Continuing, he said: “To reverse this trend, Nigeria needs to put in place a credible budget parameters and deficit reduction plan to cope with the negative impact of high deficits and debt on the economy. Unfortunately, there appears to be no clear exit strategy for transitioning from current levels of fiscal imbalances to more sustainable levels in the 2023 budget. Where’s the plan or strategy to reduce borrowing and debt service? To what extent is the strategy achievable when our deficit exceeds 108% of projected revenues and the larger portion of the proposed additional debt purposed to fund recurrent expenditures?
“I’m not sure the government is focusing on program evaluations, value for money, and cost-benefit analysis during the budget process. Incidentally, section 44 (1) of the Fiscal Responsibility Act 2007 mandates “any Government in the Federation or its agencies and corporations desirous of borrowing to specify the purpose for which the borrowing is intended and present a cost-benefit analysis, detailing the economic and social benefits of the purpose to which the intended borrowing is to be applied. In fact, subsection 2 of section 44 further states that “the proceeds of such borrowing shall solely be applied towards long-term capital expenditures.”
“Evidently, as a country, laws meant to promote fiscal responsibility and sustainability are flagrantly contravened by the government. Whereas Section 35 (5) of the Fiscal Responsibility Act 2007 states that “no Government in the federation shall have access to the savings made in pursuance to subsection (2) of this section, unless the reference commodity price falls below the predetermined level for a period of three consecutive months”, the savings from excess amount of the budgetary benchmark from the sale of crude oil is massively depleted. It is very difficult to maintain fiscal viability with the continued depletion of the Excess Crude Account during period of oil windfall. The Excess crude account dropped by about 10,000% in one month from $35.7 million in June 2022 to $376,655 in July 2022, despite the $38 profit per barrel designated to be paid into the Excess Crude Account”.
“Most of the 2023 FGN budget parameters are also very ambitious, unrealistic and do not appear to be based on evidence/reality. First, evidence and revenue trends suggest that the 2023 revenue projection is unrealistic. The average revenue performance from 2015 to 2022 is 66.8%. The highest revenue performance was in 2015, with a revenue performance of over 90%. The revenue of N6.5trillion as of November 2022 is the highest revenue since 2015.

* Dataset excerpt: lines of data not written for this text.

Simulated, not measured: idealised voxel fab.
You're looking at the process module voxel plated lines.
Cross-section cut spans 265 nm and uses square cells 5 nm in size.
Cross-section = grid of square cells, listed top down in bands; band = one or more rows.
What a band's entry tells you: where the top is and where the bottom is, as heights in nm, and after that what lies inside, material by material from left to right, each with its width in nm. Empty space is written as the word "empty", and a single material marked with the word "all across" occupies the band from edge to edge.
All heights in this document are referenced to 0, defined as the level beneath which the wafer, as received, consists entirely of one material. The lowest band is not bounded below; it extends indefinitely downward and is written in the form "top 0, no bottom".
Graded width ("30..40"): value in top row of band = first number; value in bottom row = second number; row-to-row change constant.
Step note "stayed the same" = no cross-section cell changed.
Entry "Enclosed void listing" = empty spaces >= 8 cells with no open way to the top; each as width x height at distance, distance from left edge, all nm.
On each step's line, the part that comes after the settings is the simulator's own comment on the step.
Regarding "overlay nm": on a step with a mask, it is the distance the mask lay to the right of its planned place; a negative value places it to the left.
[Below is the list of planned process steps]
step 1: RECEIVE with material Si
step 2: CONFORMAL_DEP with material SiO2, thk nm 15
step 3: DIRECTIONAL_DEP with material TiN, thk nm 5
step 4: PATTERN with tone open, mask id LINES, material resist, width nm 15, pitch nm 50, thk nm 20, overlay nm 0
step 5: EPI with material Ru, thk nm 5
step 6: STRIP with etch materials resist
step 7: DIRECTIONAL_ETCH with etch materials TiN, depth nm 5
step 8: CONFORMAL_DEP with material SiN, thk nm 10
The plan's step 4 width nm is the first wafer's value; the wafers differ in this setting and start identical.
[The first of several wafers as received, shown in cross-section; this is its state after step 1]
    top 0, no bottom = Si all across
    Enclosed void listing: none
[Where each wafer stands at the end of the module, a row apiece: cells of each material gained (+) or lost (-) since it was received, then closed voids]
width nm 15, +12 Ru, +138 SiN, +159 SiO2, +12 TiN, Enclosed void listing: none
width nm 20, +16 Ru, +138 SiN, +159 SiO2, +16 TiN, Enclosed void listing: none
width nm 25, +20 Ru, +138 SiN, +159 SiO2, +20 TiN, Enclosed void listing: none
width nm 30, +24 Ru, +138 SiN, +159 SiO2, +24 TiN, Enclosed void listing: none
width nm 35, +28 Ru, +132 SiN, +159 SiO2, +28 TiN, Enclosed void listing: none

“The 2023 revenue budget, which is N10.49 trillion, is 61.5% higher than the actual revenue as of November 2022. It would be important to know the government’s strategy to raise revenues beyond the budget numbers. Data has shown that actual revenue weighted average growth rate from 2015 to 2022 is 13%. The highest actual revenue growth rate of 45% was recorded in 2018. What is the result-based strategy to increase oil revenue from N586 billion as of November 2022 to N2.2 trillion in 2023? What are the real plans to stop oil theft, attract new investment and bring Nigerian divestitures back beyond the inauguration of the Committees? The projected increase in oil production from an average of 1.21 mbpd in 2022 to 1.69 mbpd in 2023 is overly ambitious. Other ambitious and unrealizable revenue projections are the 202.1% increase on federation account levies, a 290% increase on Domestic Recoveries + Assets + Fines, and the 280% increase on GOEs Retained Revenue, among many others.
“The exchange rate parameter of N435.57/$ is too ambitious and unrealistic. On January 9, 2023, the official exchange rate was N450.58/$, whereas the parallel market rate was N741.25/$. Given the above, the realistic exchange rate lies between N500/$ and N600/$. The growing decline in exports will further affect USD supply, which in turn will lead to a further depreciation of the Naira. In addition, the pressure on external reserves from external debt service demand and additional debt to finance the 2023 budget deficit will also impact the value of Naira. The truth is that the real exchange rate is the parallel market exchange rate because that is why most individuals and businesses access their foreign exchange needs.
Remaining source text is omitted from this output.